Now that employers are required to pick up the bulk of COBRA costs for employees who are separated involuntarily, many HR managers have asked how “voluntary” and “involuntary” are defined. The Internal Revenue Service has answered.
The IRS released this breakdown:
- Failure to renew a contract at its expiration: Involuntary if the employee is willing and able to execute a new contract on similar terms and to continue the employment relationship.
- The employee terminates for “good reason”: Involuntary if due to the employer’s action resulting in a material negative change in the employment relationship.
- Layoff with a right to recall or a temporary furlough: Involuntary if the reduction is to zero hours and health coverage is lost.
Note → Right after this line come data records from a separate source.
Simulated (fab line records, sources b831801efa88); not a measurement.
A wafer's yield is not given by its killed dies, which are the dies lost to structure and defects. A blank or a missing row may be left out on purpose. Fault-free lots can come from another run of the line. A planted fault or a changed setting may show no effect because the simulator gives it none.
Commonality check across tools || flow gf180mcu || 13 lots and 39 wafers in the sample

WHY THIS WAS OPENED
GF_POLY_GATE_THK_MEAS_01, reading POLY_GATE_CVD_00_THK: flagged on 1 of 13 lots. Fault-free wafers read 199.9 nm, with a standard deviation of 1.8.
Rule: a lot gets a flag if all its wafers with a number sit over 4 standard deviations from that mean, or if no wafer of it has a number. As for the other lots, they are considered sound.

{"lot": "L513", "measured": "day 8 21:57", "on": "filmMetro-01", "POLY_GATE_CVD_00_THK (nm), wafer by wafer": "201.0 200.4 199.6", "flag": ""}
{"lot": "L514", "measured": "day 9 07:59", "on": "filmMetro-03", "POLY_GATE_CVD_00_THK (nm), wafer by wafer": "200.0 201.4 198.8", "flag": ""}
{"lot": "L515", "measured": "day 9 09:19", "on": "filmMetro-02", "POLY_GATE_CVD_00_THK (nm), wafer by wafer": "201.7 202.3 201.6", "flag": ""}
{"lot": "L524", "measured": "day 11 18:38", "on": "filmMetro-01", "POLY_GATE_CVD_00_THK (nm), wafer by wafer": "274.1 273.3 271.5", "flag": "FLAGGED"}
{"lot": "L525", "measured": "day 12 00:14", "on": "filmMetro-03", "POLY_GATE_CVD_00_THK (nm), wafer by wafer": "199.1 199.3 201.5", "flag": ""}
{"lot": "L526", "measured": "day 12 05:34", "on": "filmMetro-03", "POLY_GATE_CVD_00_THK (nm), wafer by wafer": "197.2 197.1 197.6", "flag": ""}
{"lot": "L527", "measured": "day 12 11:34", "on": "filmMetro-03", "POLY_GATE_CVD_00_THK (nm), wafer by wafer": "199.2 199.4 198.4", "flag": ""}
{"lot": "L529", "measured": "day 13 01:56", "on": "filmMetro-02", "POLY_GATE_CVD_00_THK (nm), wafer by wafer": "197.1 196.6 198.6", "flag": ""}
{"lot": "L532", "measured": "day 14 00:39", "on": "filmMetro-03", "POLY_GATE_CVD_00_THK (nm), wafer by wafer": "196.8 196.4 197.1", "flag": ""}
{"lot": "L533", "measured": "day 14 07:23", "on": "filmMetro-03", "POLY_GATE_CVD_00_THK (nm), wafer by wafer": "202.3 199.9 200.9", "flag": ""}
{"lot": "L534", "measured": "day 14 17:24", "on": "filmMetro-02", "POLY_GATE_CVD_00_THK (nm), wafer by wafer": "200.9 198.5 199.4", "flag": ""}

- Reduction in hours: Voluntary where the reduction is to an amount that is more than zero hours. However, if the employee then terminates for this reason, it could qualify as a termination for good reason and would thereby be deemed to be involuntary.
- Termination by the employer due to absence from work or disability: Involuntary, but only when the employer acts to terminate the employment relationship.
- Retirement: Voluntary unless the employees knows that the employer would otherwise terminate the relationship involuntarily.
- Termination for cause: Involuntary; however, if the termination is due to “gross misconduct,” the termination is not a COBRA-qualifying event and no continuation coverage is required.
- Resignation due to a material change in geographic location: Involuntary.
- Termination following a work stoppage as a result of an employee-initiated strike: Voluntary.
- Termination following an employer-initiated lockout: Involuntary.
- Termination with a severance package: Involuntary where the employer has indicated that there will be a specified workforce reduction following the end of the severance package window.
- Death: Voluntary — at least according the IRS.